2

I have a list of tuples like with a hash and path to a file. I would like to find all duplicates as well as similar items based on hamming-distance. I have a function for haming distance score where I give to values and get the score.

I stuck with the problem to loop through the list and find matching items.

list = [('94ff39ad', '/path/to/file.jpg'), ('94ff39ad', '/path/to/file2.jpg'), ('94ff40ad', '/path/to/file3.jpg'), ('cab91acf', '/path/to/file4.jpg')]
score = haming_score(h1, h2)
# score_for_similar > 0.4

I need a dictionary with an original (path) as key and a list of possible similar or duplicates as value.

like:

result = {'/path/to/file.jpg': ['/path/to/file2.jpg', '/path/to/file3.jpg'], '/path/to/file4.jpg': []}

The second dict key value pair {'/path/to/'file4.jpg': []} is not necessary but helpful to have.

Currently I loop twice through the list and compare the values with each other. But I get double results.

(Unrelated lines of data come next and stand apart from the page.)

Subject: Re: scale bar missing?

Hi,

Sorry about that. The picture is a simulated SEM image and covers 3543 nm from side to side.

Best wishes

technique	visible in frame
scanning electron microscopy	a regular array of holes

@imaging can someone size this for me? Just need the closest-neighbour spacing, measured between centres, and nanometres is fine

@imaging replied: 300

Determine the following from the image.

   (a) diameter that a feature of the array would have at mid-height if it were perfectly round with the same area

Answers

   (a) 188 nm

I would be very greateful for your help.

P.S. to calculate the hamming-distance score I use:

def hamming_dist(h1, h2):
    h1 = list(h1)
    h2 = list(h2)
    score = scipy.spatial.distance.hamming(h1, h2)
    return score
WillHoh
  • 67
  • 11
  • How do you determinate which should be the original key? `/path/to/file.jpg` what's the criteria for that being the first key and not `/path/to/file2.jpg`? First occurrence? – Torxed Mar 16 '18 at 11:44
  • hi, it's enough if it's the first one. I just remembered that it is enough to get lists of "similar" ones. But they should only not appear in 2 lists. – WillHoh Mar 16 '18 at 11:46

2 Answers2

1
import Levenshtein as leven

# This is your list
xlist = [('94ff39ad', '/path/to/file.jpg'), ('512asasd', '/somepath/to/file.jpg'), ('94ff39ad', '/path/to/file2.jpg'), ('94ff40ad', '/path/to/file3.jpg'), ('cab91acf', '/path/to/file4.jpg')]

# Here's what you'll base the difference upon:
simalarity_threshhold = 80 # 80%
results = {}

for item in xlist:
    path = item[1]
    print('Examining path:', path)

    max_similarity = None
    similarity_key = None
    for key in results:
        diff = leven.distance(path, key)
        diff_percentage = 100 / max(len(path), len(key)) * (min(len(path), len(key)-diff))

        print('    {} vs {} = {}%'.format(path, key, int(diff_percentage)))
        if diff_percentage > simalarity_threshhold:
            if not max_similarity or diff_percentage > max_similarity:
                max_similarity = diff_percentage
                similarity_key = key

    if not max_similarity:
        results[path] = {}
    else:
        results[similarity_key][path] = max_similarity

print(results)

If two paths have a similarity above 80% of the distance value of each other, they will be paired as a potential match. If another path is more similar, it will be added to that instead.

And if the path is below 80% similarity, it will create it's own result path/tree/structure.

Again, this is just one example of how you'd solve it.
There's many ways to do it, but I prefer Levenshtein because it's easy to work with and pretty accurate.

I left some debug code in there so you could see the way of thinking, what values are being passed where etc. again, this is all up to your rule-set for determining what's a match and not.

Oh, and I also stored the values as sub-dictionaries. This so that each potential candidate kept it's score it got upon checking. You could save them as a list as well. But lists are extremely slow in comparison to dictionaries, both in iteration, comparison and storing.

Second "oh".. This code is not regression tested.. There is bound to be some logical issues here.. Especially in the diff_percentage calculation.. I'm by noooo means a math wizard. But you catch my drift :)

Torxed
  • 22,866
  • 14
  • 82
  • 131
  • Hi, I will work with your way of solving this problem. I just wanted to note that I compare the hash values (created with the dHash algorithm). – WillHoh Mar 16 '18 at 13:46
0

to log how I solved the problem and to be a help for others, here is my code:

test = [('94ff39ad', '/path/to/file.jpg'), ('94ff39ad', '/path/to/file2.jpg'), ('94ff40ad', '/path/to/file3.jpg'), ('cab91acf', '/path/to/file4.jpg')]
seen = {}
new_seen = False
counter = 0
for x in test:
    added = False
    for k, v in seen.items():
        if x[0] == k or hamming_dist(x[0], k) < .4:
            v.append(x[1])
            added = True

    if not seen or not added:
        seen[x[0]] = [x[1]]

print(seen)

>> {'/path/to/file.jpg': ['/path/to/file2.jpg', '/path/to/file3.jpg'], '/path/to/file4.jpg': []}
WillHoh
  • 67
  • 11